Not acquainted with the work of Robert Overby? Here’s a chance to start. If you live in Chicago you can currently see two stunning examples of this still under-appreciated artist’s work (which isn’t surprising, since not only did Overby die in 1993, he stopped showing his artwork in commercial contexts early on in his art career). Concrete Screen Door, 1970, now part of the Art Institute of Chicago’s permanent collection, is now on view in the Modern Wing, and Two Window Wall Map, 1972 has just been installed as part of a group show of gallery artists in the back half of Rhona Hoffman Gallery in the West Loop.

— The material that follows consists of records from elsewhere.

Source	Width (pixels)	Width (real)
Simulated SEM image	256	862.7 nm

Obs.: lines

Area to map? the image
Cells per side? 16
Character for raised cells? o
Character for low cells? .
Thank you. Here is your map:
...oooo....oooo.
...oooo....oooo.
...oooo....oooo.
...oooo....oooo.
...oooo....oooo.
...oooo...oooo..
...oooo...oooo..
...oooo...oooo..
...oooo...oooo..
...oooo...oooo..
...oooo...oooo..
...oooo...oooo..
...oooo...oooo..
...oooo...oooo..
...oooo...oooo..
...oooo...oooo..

Robert Overby, Concrete Screen Door

Born in 1935 in Harvey, Illinois, Overby attended the School of the Art Institute in Chicago in the mid-1950s and later moved to Los Angeles, where he worked as a graphic designer and taught advertising and graphic design. Whereas artists like Gordon Matta Clark took a surgical approach to architectural materiality, slicing into buildings in order to unearth new and previously impossible perspectives, Overby focused on the outer layer: making latex casts of building facades and canvas “maps” of building interiors that functioned simultaneously as images and recordings. In a 2000 Freize review of Overby’s retrospective at the UCLA Hammer Museum, Charles La Belle described the artist as “specializing in a brand of corrupted (he called it ‘Baroque’) Minimalism.” Writes La Belle:

“He instilled a highly personal, poetic, and social content into what were basically reductive, process-oriented works; marrying pure materials such as rubber, lead, canvas, concrete, resin, and wood to banal objects and abject spaces. All manner of crappy, dirty, broken things formed the subject of his work: socks and handkerchiefs, shattered windows and splintered doors, bondage masks, beaver shots, coat-hangers, cans, belly-buttons, and man-hole covers all cropped up during the high point of his production in the 1970s. With his been-down-so-long-it-looks-like-up-to-me sensibility Overby wasn’t afraid to crawl in the gutter and the resultant work refused to accommodate itself to the expectations of market or spectator.”

Overby’s 2000 Hammer retrospective generated lots of attention and several follow-up exhibitions at galleries and smaller museums over the following couple of years, but for now, those who wish to learn more about Overby’s work will have to check with their local museum to see if any of this artist’s works are in its collections. Chicagoans have an opportunity to see two very good examples on public view right now; hopefully one day the Art Institute or the MCA may acquire one of Overby’s more spectacular (if such a word can be applied to this low-key grunge minimalist) latex pieces as well.